Since you're pulling both Name and ID, the distinct keyword will only pull distinct combinations of those. Two records with the same Name and different ID's is still valid.
In the case of two Names with different ID's, which would you like to be inserted?...
insert into table2 (Name, UniqueID)
select t1.Name, MIN(t1.ID)
from table1 t1
left join table2 t2 on t1.ID = t2.UniqueID
where t2.Name is null
group by t1.Name
in response to comments, I realize the Name field is what should be joined on, to prevent dupes that already exist.
insert into table2 (Name, UniqueID)
select t1.Name, MIN(t1.ID)
from table1 t1
left join table2 t2 on t1.Name = t2.Name
where t2.UniqueID is null
group by t1.Name
INSERT INTO TABLE2 (UniqueID, NAME)
SELECT min(t1.ID) as UniqueID, t1.NAME
FROM TABLE1 t1
LEFT JOIN TABLE2 t2 ON t1.ID=t2.UniqueID
WHERE t2.NAME IS NULL
group by t1.NAME

Avoid duplicates in INSERT INTO SELECT query in SQL Server

I have the following two tables:
Table1
----------
ID Name
1 A
2 B
3 C
Table2
----------
ID Name
1 Z
I need to insert data from Table1 to Table2. I can use the following syntax:
INSERT INTO Table2(Id, Name) SELECT Id, Name FROM Table1
However, in my case, duplicate IDs might exist in Table2 (in my case, it's just "1") and I don't want to copy that again as that would throw an error.
I can write something like this:
IF NOT EXISTS(SELECT 1 FROM Table2 WHERE Id=1)
INSERT INTO Table2 (Id, name) SELECT Id, name FROM Table1
ELSE
INSERT INTO Table2 (Id, name) SELECT Id, name FROM Table1 WHERE Table1.Id<>1
Is there a better way to do this without using IF - ELSE? I want to avoid two INSERT INTO-SELECT statements based on some condition.
Using NOT EXISTS:
INSERT INTO TABLE_2
(id, name)
SELECT t1.id,
t1.name
FROM TABLE_1 t1
WHERE NOT EXISTS(SELECT id
FROM TABLE_2 t2
WHERE t2.id = t1.id)
Using NOT IN:
INSERT INTO TABLE_2
(id, name)
SELECT t1.id,
t1.name
FROM TABLE_1 t1
WHERE t1.id NOT IN (SELECT id
FROM TABLE_2)
Using LEFT JOIN/IS NULL:
INSERT INTO TABLE_2
(id, name)
SELECT t1.id,
t1.name
FROM TABLE_1 t1
LEFT JOIN TABLE_2 t2 ON t2.id = t1.id
WHERE t2.id IS NULL
Of the three options, the LEFT JOIN/IS NULL is less efficient. See this link for more details.
In MySQL you can do this:
INSERT IGNORE INTO Table2(Id, Name) SELECT Id, Name FROM Table1
Does SQL Server have anything similar?
I just had a similar problem, the DISTINCT keyword works magic:
INSERT INTO Table2(Id, Name) SELECT DISTINCT Id, Name FROM Table1
I was facing the same problem recently...

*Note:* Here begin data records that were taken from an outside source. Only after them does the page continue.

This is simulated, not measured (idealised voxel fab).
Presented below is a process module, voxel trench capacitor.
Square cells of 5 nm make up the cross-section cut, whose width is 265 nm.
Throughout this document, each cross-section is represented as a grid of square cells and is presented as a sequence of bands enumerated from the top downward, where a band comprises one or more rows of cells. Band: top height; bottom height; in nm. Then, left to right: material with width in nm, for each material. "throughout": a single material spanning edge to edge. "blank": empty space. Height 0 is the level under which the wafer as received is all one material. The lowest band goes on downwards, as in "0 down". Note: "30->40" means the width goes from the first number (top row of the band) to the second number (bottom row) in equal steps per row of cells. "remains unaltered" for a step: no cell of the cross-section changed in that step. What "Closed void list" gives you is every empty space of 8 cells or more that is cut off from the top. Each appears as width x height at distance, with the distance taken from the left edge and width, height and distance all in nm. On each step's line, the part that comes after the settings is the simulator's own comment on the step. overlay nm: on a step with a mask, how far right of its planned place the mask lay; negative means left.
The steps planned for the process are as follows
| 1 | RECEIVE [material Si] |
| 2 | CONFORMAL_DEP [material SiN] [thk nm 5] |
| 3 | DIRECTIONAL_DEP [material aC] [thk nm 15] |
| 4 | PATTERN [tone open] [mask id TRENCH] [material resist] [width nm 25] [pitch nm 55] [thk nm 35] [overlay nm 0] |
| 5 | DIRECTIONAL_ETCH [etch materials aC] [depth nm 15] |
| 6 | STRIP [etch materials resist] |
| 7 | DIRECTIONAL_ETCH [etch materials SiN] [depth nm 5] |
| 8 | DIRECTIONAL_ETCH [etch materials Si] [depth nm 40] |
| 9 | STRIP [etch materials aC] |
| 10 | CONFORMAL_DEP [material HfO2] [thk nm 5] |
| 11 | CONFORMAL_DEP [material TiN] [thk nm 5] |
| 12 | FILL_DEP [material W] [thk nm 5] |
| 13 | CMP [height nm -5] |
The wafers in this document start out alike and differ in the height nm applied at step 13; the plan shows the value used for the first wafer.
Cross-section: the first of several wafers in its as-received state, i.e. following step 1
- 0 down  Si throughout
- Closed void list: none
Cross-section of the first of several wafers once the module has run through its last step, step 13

Heres what worked for me in MS SQL server 2017...
The primary key should be set on ID in table 2...
The columns and column properties should be the same of course between both tables. This will work the first time you run the below script. The duplicate ID in table 1, will not insert...
If you run it the second time, you will get a
Violation of PRIMARY KEY constraint error
This is the code:
Insert into Table_2
Select distinct *
from Table_1
where table_1.ID >1
Using ignore Duplicates on the unique index as suggested by IanC here was my solution for a similar issue, creating the index with the Option WITH IGNORE_DUP_KEY
In backward compatible syntax
, WITH IGNORE_DUP_KEY is equivalent to WITH IGNORE_DUP_KEY = ON.
Ref.: index_option
From SQL Server you can set a Unique key index on the table for (Columns that needs to be unique)
A little off topic, but if you want to migrate the data to a new table, and the possible duplicates are in the original table, and the column possibly duplicated is not an id, a GROUP BY will do:
INSERT INTO TABLE_2
(name)
SELECT t1.name
FROM TABLE_1 t1
GROUP BY t1.name
In my case, I had duplicate IDs in the source table, so none of the proposals worked. I don't care about performance, it's just done once.
To solve this I took the records one by one with a cursor to ignore the duplicates.
So here's the code example:
DECLARE #c1 AS VARCHAR(12);
DECLARE #c2 AS VARCHAR(250);
DECLARE #c3 AS VARCHAR(250);
DECLARE MY_cursor CURSOR STATIC FOR
Select
c1,
c2,
c3
from T2
where ....;
OPEN MY_cursor
FETCH NEXT FROM MY_cursor INTO #c1, #c2, #c3
WHILE ##FETCH_STATUS = 0
BEGIN
if (select count(1)
from T1
where a1 = #c1
and a2 = #c2
) = 0
INSERT INTO T1
values (#c1, #c2, #c3)
FETCH NEXT FROM MY_cursor INTO #c1, #c2, #c3
END
CLOSE MY_cursor
DEALLOCATE MY_cursor
I used a MERGE query to fill a table without duplications.
The problem I had was a double key in the tables ( Code , Value ) ,
and the exists query was very slow
The MERGE executed very fast ( more then X100 )
examples for MERGE query
For one table it works perfectly when creating one unique index from multiple field. Then simple "INSERT IGNORE" will ignore duplicates if ALL of 7 fields (in this case) will have SAME values.
Select fields in PMA Structure View and click Unique, new combined index will be created.
A simple DELETE before the INSERT would suffice:
DELETE FROM Table2 WHERE Id = (SELECT Id FROM Table1)
INSERT INTO Table2 (Id, name) SELECT Id, name FROM Table1
Switching Table1 for Table2 depending on which table's Id and name pairing you want to preserve.